Script node
A Script node runs a small Lua script and publishes the values it produces
as live data. Wire it into a Text element and those
values fill in the text's {placeholder} tokens — giving you a live clock,
counter, score, ticker, or anything else you can compute. Scripts can also read
live data from other nodes, fetch from the web, and even drive the
A/B switcher automatically.
Add it: right‑click the empty canvas → Add Script Node (opens the Script Editor).
Scripting is an optional feature. If your build doesn't include Lua, the menu item won't appear.
How a script feeds text
A script returns a table of named values. For example, a clock script:
-- Live clock
return {
now = os.date("%H:%M:%S"),
date = os.date("%Y-%m-%d"),
}
Wire the Script node's Script Out port to a Text element's Data In port, and give the text a template like:
Time: {now}
Now {now} updates every time the script runs. One script can supply several
values (now, date, …) to one or more text elements.
The Script Editor
Opened when you create a Script node, or via the on‑node Edit button:
- A preset list to start from: Live Clock, Counter, Greeting, Bitcoin Price, A/B Auto Switch, and Custom Script.

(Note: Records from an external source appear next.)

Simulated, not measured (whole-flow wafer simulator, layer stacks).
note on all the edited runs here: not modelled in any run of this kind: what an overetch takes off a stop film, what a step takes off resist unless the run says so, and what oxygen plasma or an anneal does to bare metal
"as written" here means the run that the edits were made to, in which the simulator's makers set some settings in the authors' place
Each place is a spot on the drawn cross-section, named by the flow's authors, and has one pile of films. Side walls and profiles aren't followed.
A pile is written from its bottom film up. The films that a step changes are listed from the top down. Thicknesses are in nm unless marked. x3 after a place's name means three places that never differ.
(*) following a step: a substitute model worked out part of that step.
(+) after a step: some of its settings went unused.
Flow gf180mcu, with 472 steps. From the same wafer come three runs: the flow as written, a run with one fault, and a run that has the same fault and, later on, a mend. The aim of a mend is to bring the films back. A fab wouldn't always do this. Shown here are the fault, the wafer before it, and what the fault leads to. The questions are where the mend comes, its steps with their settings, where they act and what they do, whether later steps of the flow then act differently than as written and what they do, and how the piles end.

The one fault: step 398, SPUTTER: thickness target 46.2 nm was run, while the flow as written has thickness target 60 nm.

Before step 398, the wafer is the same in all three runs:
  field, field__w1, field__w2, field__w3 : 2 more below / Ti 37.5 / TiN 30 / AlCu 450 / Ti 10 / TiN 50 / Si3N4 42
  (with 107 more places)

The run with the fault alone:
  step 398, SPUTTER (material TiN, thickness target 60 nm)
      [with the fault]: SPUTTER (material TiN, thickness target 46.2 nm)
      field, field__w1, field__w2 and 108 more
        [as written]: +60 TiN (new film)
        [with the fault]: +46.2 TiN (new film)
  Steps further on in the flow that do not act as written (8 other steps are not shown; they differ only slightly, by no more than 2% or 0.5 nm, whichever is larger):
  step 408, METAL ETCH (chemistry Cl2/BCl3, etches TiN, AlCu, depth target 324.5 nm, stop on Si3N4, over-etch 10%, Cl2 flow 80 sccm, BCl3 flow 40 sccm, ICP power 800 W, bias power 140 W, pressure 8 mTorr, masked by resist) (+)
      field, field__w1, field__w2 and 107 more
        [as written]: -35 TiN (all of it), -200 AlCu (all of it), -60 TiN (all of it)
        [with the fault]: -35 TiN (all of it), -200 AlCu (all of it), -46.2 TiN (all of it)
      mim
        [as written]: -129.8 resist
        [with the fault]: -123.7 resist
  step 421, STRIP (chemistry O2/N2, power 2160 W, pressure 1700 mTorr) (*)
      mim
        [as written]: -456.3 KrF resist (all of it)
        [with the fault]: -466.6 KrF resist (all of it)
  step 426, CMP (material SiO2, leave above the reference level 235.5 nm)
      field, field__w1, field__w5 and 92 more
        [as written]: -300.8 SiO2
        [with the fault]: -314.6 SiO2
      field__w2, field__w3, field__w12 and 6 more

- A code area with Lua syntax highlighting to edit or write your own.
- A trigger setting that controls when the script re‑runs:
- On input change — re‑run automatically whenever incoming data (from the Data In port) changes. This is the default and covers most live data.
- Manual — only run when you tell it to.
- A Run button to execute the script immediately and see the result: the output pane shows the JSON the script produced, and any parse or runtime error is shown inline so you can fix it fast.
Need something on a timer (e.g. refresh every few seconds)? Add a Trigger node and wire it into the script's Data In — its ticks drive the "On input change" trigger on a schedule.
Reading live data — the input table
A Script node has a Data In port on the left. Wire other data producers into
it — a Trigger node, an Audio Script node,
or another Script node — and their values arrive in a global Lua table called
input. If several producers are connected, their values are merged.
-- React to audio wired into Data In
return { level = string.format("%.0f%%", (input.level or 0) * 100) }
What scripts can do
Scripts run in a sandboxed Lua environment with the standard base, string, math, table, and os libraries. In addition:
input— the merged live data from the Data In port (a table).http.get(url [, timeoutMs])— fetch a URL and return the response body as a string (default timeout 10 s). Handy for prices, scores, or feeds:
-- Simplified price ticker
local body = http.get("https://api.example.com/price")
return { price = body }
- Return value = output. Return a table of named values (becomes the node's data), a string (used as‑is), or nothing (empty output).
Driving the A/B switcher
A Script node can automate which clips go live. Wire its Script Out into an A/B Select node's Data In port and return which slots to send to each deck — by slot name (case‑insensitive) or 1‑based index:
-- Alternate two sources every run
counter = (counter or 0) + 1
if counter % 2 == 0 then
return { a = "Intro", b = "Loop" }
else
return { a = "Loop", b = "Intro" }
end
The built‑in A/B Auto Switch preset is a ready‑made starting point.
The node face
The node shows Lua Script and its trigger and has:
- an Edit button (or double‑click) to reopen the editor,
- a Data In port (left) for incoming live data,
- a teal Script Out port (right) to connect to text, an A/B Select node, or a shader,
- right‑click → Run now to fire the script on demand, and Delete.
Typical uses
- A live clock or countdown rendered as styled text.
- A counter or score you bump with a Manual trigger.
- A ticker that pulls a value (like a price) via
http.geton a Trigger node schedule. - Auto‑switching decks or shader parameters from live/audio data.
For richly designed graphics (animated scoreboards, branded frames) consider an HTML overlay instead — scripts shine for feeding plain text values.
Trigger node
A Trigger node is a timing‑only producer — it emits a pulse on a schedule so another node (usually a Script node set to On input change) runs repeatedly.
Add it: right‑click the empty canvas → Add Trigger Node.
Its edit dialog offers three modes:
- Interval — pulse every N seconds.
- At time of day — pulse at a set clock time.
- Manual pulse — fire only when you click.
Each pulse sends { tick, epoch, pulse = true } out of its data port; wire that
into a Script node's Data In to give it a heartbeat.